Published by The Australian Financial Review, Monday 3 June 2013
The Standing Council on Energy and Resources that met in Brisbane on Friday is, metaphorically speaking, a bad case of power failure.
In March, the Australian Energy Market Commission – the independent rule-maker for electricity markets – reported power prices have risen by 14 per cent during the current financial year. This alarming rise follows a trend of double-digit rises over the past five years and is largely due to increases in the regulated prices charged by transmission and distribution networks.
The commission also tried to reassure consumers that big increases in power prices were slowing, predicting a 3 per cent increase in each of the next two years to 2014-15. But consumers still deserve a better deal.
As a Grattan Institute report on how to provide cheaper electricity made clear last December, Australians pay too much for power because distributors are allowed to charge their customers too much. The regulation of networks is broken. Fixing it could save consumers $2.2 billion a year.
But finding these much-needed savings does not seem to have figured highly at Friday’s meeting of the federal, state and territory energy and resource ministers who make up the standing council.
The communiqué from the meeting indicates the ministers discussed a range of problems facing Australia’s energy industry. These included the need to reform the energy market and the battle over the mining of coal seam gas. But it is much less clear that the standing council discussed the bigger question of how to deliver the reforms needed to develop Australia’s resources and provide
affordable, reliable and sustainable energy.

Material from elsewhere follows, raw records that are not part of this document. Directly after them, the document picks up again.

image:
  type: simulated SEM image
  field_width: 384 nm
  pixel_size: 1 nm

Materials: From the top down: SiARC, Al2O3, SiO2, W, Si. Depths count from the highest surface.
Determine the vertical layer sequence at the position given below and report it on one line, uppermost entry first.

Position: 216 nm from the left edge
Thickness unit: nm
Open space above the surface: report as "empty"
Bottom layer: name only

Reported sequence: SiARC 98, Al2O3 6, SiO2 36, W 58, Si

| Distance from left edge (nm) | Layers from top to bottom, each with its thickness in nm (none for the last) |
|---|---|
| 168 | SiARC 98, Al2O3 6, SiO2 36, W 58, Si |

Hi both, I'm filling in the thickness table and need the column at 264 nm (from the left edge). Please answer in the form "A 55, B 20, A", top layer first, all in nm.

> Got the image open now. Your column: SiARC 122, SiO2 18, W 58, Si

Did the ministers review progress toward the Prime Minister’s promise that COAG’s December agreement will help to reduce annual power bills for Australian families by $250? If so, it is not evident in the communiqué.
There was some good news. The standing council acknowledged consumers faced “higher than necessary prices” if distribution businesses are allowed to charge customers for the cost of capital expenditure to meet high electricity demand forecasts when actual demand is falling and the expenditure is unnecessary. The council committed to monitor the effectiveness of rule changes in this area. Overall, though, the standing council is simply not sufficiently accountable for results. It seems to focus too much on the individual work programs of regulatory bodies and agencies, and not enough on the overall outcome.
Best interests of consumers
In September, the COAG Reform Council identified energy as one of eight areas of regulatory reform with significant potential benefits to the economy that were at risk of not being delivered. In December, COAG endorsed an energy market reform program and implementation plan that included recommendations to strengthen regulation, empower consumers, enhance competition and innovation and ensure balanced network investment. The goal is to ensure market outcomes in the best interests of consumers. Yet the extensiveness of the plan makes it highly likely it will dilute activity without making governments accountable for results.
The argument over whether to mine coal seam gas in New South Wales is another example of how the system is failing. Coal seam gas could transform Australia’s gas industry and dramatically lift our LNG export earnings beyond $50 billion a year by 2017-18, making Australia the world’s biggest gas exporter.
Yet further development of coal seam gas, especially in NSW is constrained by considerable public opposition. Industry and government have been too slow to address community concerns over the environmental impacts of coal seam gas extraction technologies.
On Friday, the standing council endorsed a national, harmonised regulatory framework for coal seam gas. Yet there is little in the communiqué that gives urgency to implementing the framework. Meanwhile, gas suppliers in NSW claim constraints on coal seam gas development could prevent the resource from being developed or even put gas supply in NSW at risk.
Getting on with the job would have demonstrated that recent outbreaks of the blame game between Canberra and Sydney were a short-term aberration. Neither unconstrained development of coal seam gas nor shutting down the industry is the right answer. The standing council must move decisively to implement a clear, national approach that provides certainty for both the industry and
environmentalists.
The history of both COAG and the standing council suggest big plans and relatively poor outcomes. Since the council’s December meeting, Victoria has a new representative in minister Nicholas Kotsiras and the council has a new chair in Minister Gary Gray. If opinion polls are right, the new chair may only last as long as the federal election. It is a pity the council’s old and new members did not seize the moment to deliver better results for energy consumers.